Could anyone understand my butchering of the Mother tongue? At first, no. People went about their menial tasks like good Communist worker ants. Then I see the woman at the typewriter through the door. The old typewriter has stopped clanging. She is frozen in a still frame. She wears a pastel dress that looks very itchy. She is a still frame except for the tears streaming down her reddened cheeks. Yet there is nothing she can do, so she breaks from the trance and continues to type. I feel her. There is nothing that I can do either.
An officer approaches me and explains my crimes once more. I am frustrated and tired and really don’t need another explanation. The officer tells me I will be boarding a bus.
That is the last place I wished to go now. And yet, that was what was happening. My frustrations no longer could be contained. Be damned with the consequences of voicing my objections to the regime stoolies. What could they do? Throw me in jail?….Yes! But if I get caught wandering the streets of Saint P without a legit visa, I’ll be in the same spot. I air this concern with them. It gives them a good chuckle. I yell. I curse. I am now sitting on a tourist bus. A tourist bus heading to Saint P. It drops me off in a part of the large city that I don’t know. Think Ira. What are you going to do? I find the subway system and descend into the arterial tubes bellow the city. Somehow, I remember the directions to my couchsurfer’s home. It’s 4:30 in the morning. I don’t wish to disturb her, but my options are limited.
I pensively knock. There is an audible stir from within. The door creaks ajar and she stands there, hand behind her head, stretching, scratching.
“I am so sorry…..”
I unfolded my blanketed story. My former host stands there, looking lost, eyes mostly closed, body rocking. Yet her pause was one of consideration. Her solution was swift and to the point:
“Let’s have Port.”
“No but. Offices aren’t open yet. Only thing open is Port.”

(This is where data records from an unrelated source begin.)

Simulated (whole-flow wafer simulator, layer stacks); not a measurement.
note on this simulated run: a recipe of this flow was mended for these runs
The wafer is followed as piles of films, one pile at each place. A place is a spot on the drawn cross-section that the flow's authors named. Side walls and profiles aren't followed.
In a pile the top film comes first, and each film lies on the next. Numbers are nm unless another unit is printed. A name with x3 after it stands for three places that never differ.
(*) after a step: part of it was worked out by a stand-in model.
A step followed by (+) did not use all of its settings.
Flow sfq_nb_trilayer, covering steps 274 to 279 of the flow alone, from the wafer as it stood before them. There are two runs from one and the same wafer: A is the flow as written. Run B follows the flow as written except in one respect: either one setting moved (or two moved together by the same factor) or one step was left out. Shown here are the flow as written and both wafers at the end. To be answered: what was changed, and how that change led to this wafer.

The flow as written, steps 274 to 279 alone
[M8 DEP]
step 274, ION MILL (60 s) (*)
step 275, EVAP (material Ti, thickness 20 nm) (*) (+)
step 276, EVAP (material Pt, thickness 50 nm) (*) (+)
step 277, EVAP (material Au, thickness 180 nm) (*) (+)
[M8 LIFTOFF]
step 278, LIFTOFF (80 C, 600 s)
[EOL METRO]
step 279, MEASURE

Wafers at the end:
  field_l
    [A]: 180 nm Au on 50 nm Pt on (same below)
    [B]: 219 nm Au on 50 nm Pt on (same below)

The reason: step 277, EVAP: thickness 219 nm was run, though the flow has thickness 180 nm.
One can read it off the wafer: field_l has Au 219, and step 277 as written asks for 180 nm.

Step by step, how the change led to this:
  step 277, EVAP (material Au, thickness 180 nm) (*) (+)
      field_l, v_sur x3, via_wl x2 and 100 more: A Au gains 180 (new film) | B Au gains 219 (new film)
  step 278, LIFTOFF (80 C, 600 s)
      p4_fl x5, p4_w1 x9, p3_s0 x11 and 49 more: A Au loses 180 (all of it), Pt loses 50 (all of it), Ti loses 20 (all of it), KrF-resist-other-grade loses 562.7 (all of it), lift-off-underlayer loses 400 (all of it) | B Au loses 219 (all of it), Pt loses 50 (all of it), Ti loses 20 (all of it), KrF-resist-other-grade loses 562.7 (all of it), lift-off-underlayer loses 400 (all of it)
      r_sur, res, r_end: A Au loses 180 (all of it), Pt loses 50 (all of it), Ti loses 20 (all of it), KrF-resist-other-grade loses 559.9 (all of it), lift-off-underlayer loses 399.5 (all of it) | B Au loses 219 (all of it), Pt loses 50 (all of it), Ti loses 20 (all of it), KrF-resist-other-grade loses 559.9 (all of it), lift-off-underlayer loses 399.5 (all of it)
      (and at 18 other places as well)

I couldn’t argue. Port, port and more port. A call to the Canadian embassy provided no answers, but asked if I found some later to pass them on to this fine governing body, so that they can take credit from what I have learned from this plain shit-storm experience. Thank you tax dollars. As useless as national pride.
I bought a new train ticket and did a bit of snooping around for information on what my next move would be. Rumor has it that there is a phone somewhere in the St. Pete’s airport that you can call and contact a guy who you can bribe to leave the country. It was worth a shot. After six hours of searching the airport for the Where’s Waldo Phone and having some of the best damn sushi I had ever had (which threw me off, as the sushi maker was blonde haired and blue eyed), I found the mythical phone. Wheezing, an extended cough greeted me.
“Hi, my visa expired, I would like to get an extension so that I can leave Russia.”
“You buy plane ticket…”
“I bought a train ticket…”
“No….you buy plane ticket.”
“But I have already spent money on a train and bus ticket”
“You buy plane ticket”
“….THESE ARE STUPID RULES”
“These are student rules? THESE ARE RUSSIA RULES!”
And he hangs up. And I stand there. And my blood boils. And my eyes well. And I hold it in. And I pick up the phone. It was a red phone, like the emergency phone that Commissioner Gordon would use to contact Batman with. I pick up the phone and I call him back. I have no idea who this man is. I have no idea if he is also having a bad day. He is just following orders. Well…not really, as what he is doing is bribery, but….still. He’s just trying to make a buck.
50 bucks to be exact. 50 bucks for a visa extension. I looked it as 50 bucks for freedom. I am sure many others who do not have freedom would pay way more for it. And he was my only option. He told me that I needed a plane ticket and fast. I was original set to be in Estonia two days ago via bus, but couldn’t find a flight there. Instead, I flew to Tallinn, the capital of Finland. It was a ferry ride away to get back on track.
As I crossed the tarmac, the sun falling behind the outlines of shady watchtowers, I breathe deep for the first time in a few days. A final double peace sign photo op at the top of the stairs, then I duck into the plane. That duck was supposed to be like a Mario duck, leading me to safety. Mario’s not real and nor was my perceived safety.